'Yearbox' inspires film focused on Class of '69
Forty-five years ago, the Skidmore College Class of ’69 decided to not produce a conventional
yearbook. They had just come through four of the most tumultuous years in American
history, and they wanted to make a statement. And so they took a different approach.
Retaining a creative young photographer who had just earned his M.F.A. from Yale,
they gave every senior the freedom to create her own photograph, choosing whatever
location and costume she wished. Rather than binding all of these photos in a book,
they would stack all of their photos — about 370 of them -- looseleaf in a rectangular
cardboard container and call it their “Yearbox.”

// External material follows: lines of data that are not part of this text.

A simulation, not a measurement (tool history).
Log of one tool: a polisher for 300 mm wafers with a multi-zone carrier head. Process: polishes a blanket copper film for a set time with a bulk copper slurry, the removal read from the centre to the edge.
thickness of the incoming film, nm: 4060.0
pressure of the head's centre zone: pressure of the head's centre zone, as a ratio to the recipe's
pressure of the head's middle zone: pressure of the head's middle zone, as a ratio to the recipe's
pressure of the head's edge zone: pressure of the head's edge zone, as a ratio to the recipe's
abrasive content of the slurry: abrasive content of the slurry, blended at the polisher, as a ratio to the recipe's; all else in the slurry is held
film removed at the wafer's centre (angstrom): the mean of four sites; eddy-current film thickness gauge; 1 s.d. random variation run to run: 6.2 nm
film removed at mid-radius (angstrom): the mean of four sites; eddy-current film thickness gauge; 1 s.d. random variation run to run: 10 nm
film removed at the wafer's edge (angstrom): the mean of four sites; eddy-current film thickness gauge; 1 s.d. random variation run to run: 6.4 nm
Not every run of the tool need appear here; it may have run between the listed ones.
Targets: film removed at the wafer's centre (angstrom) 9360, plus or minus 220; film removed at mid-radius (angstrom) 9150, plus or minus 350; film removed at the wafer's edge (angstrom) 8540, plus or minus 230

"I thought it was the perfect metaphor for our experience,” says Liz Roman Gallese,
a member of the class. “We were placing our unbound photos into a box just as we were
becoming unbound by the social movements of the 1960s.”
Ten years ago, Gallese started thinking about how she might tell the story of her
classmates by referencing the "Yearbox" as a central element. Three years ago she
started working on the project in earnest.
“These women came of age as college students in a time of mind-boggling, unprecedented
social change,” says Gallese, a reporter for many years with The Wall Street Journal and Bloomberg News. “The civil rights movement, the fight for women’s rights, the
sexual revolution — these all took place before our very eyes in our four years here,
and I think we were a little undone by it. We achieved all of these freedoms in the
1960s. The question I wanted to explore was: What did we make of these new opportunities?”
To make the film, Gallese first enlisted two collaborators: film and television producer
Jane Startz ’69 and documentary filmmaker Peter Barton. Over the next two years they
would interview more than 30 members of the Class of ’69 in Saratoga, the Berkshires,
New York, Boston and the West Coast. Many were in the audience Saturday when Gallese,
Startz and Barton — having just put the final touches on their film — showed Women of ’69, Unboxed to members of the Class of ’69 and others in Davis Auditorium.
Liz Roman Gallese '69, left, collaborated with Jane Startz '69
and Peter Barton in developing Women of '69, Unboxed.
Frequent laughter and murmurs of revelation were clear signs that the film connected
with its audience. Those attending included Anne Palamountain, wife of Joseph Palamountain,
Skidmore’s president from 1965 to 1987; the Rev. Tom Davis, who joined Skidmore in
1966 as college chaplain and would go on to serve the College for 30 years; Sedat
Pakay, the photographer who in producing the "Yearbox" took 13,000 photos (a 35-shot
roll for every student), and Kristine Ford Herrick '69, who as yearbook editor came
up with the idea of the “box.”
Calling the film “one generation’s gift to the next,” Gallese and her colleagues hope
to share it with current Skidmore students this fall.